DFS Soccer Strategy: DraftKings Goalkeeper Analysis

Written by

Updated on January 15, 2024 1:44PM EST

Goalkeeper is easily the most frustrating position in soccer DFS. I've heard many theories on how to select a goalkeeper at DraftKings. Always pay for the most expensive option. Never roster Manchester City's Ederson. Play the cheapest home goalkeeper. Play a goalkeeper who will face a lot of shots from outside the box. Or, my go to, play whoever you want.

I wanted to look at some macro-level trends in goalkeeper scoring to help make decisions.

For detailed stats and odds, check out RotoWire's
DraftKings Cheat Sheets

METHODOLOGY

My data set includes all Premier League matches from the 2020/21 season until the present. I used closing moneyline odds for the home and away team, along with shot totals and closing over/under 2.5 lines from sharp sportsbook Pinnacle (available at Football-Data). With this information, I calculated team goalkeeper saves and if they received the win and clean sheet bonus. My data is sorted by home and away goalkeepers, and I kept that distinction throughout my analysis.
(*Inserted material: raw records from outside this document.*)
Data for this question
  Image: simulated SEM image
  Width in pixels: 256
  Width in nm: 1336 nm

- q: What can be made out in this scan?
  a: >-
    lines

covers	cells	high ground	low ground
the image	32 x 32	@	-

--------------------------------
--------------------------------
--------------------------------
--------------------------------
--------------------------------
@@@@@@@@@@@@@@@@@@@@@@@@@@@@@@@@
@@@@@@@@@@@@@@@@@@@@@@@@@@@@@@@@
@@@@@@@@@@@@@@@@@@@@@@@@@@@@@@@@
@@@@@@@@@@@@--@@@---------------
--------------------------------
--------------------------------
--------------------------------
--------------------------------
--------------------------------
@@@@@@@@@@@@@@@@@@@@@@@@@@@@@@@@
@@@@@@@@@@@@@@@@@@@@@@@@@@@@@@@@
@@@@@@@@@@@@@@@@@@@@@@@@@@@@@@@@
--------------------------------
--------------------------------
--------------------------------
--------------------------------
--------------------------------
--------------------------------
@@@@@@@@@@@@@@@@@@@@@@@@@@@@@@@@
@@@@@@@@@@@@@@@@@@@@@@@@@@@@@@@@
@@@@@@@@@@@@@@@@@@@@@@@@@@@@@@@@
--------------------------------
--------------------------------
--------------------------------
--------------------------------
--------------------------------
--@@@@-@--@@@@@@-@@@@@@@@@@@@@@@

I wanted to look at some macro-level trends in goalkeeper scoring to help make decisions.

For detailed stats and odds, check out RotoWire's
DraftKings Cheat Sheets

METHODOLOGY

My data notably omits some items that affect goalkeeper scoring on DraftKings, including accurate passes, fouls, yellow cards and penalty saves. While accurate passes are important on the margins, 17 out of 20 of the goalkeepers who started half of their team's matches in the 22/23 Premier League season averaged between 24 and 35 accurate passes, the exceptions being David Raya (38.8), Nick Pope (17.8) and Lukasz Fabianski (21.47). This accounts for a difference of around 0.3 fantasy points. Only three goalkeepers registered more than three yellow cards that season and 48 yellow cards were given to goalkeepers, which means it happens roughly in one out of 19 games. The other events range from very uncommon (fouls suffered) to rare (penalty saves and assists).

Since I consider the above omissions a combination of minor and difficult or impossible to project, I focused on what I believe to be the two main drivers of goalkeeper scoring:

Goalkeeper Floor: This is two times the number of saves minus the number of goals conceded by the team goalkeeper.

Goalkeeper Total: This is the goalkeeper floor plus five times the win and/or clean sheet bonus, if achieved.

How Efficient is DraftKings Goalkeeper Pricing?

Goalkeeper is a unique position on DraftKings since the price of the goalkeeper is almost completely correlated to their team's implied win probability. It's not a perfect correlation and depends on the specific slate. Sometimes a $5,900 goalkeeper will be 60-percent likely to win and sometimes they will be at 80 percent. However, I can still investigate the relationship between Goalkeeper Total points and implied win probability, and then dive into the trends.

After a quick glance, things appear random. The x-axis represents the implied win probability, while the y-axis records the Goalkeeper Total for these matches. I ran a linear regression on both home and away Goalkeeper Total to see how well a linear relationship based on team win probability explains Goalkeeper Total. That trendline is in orange.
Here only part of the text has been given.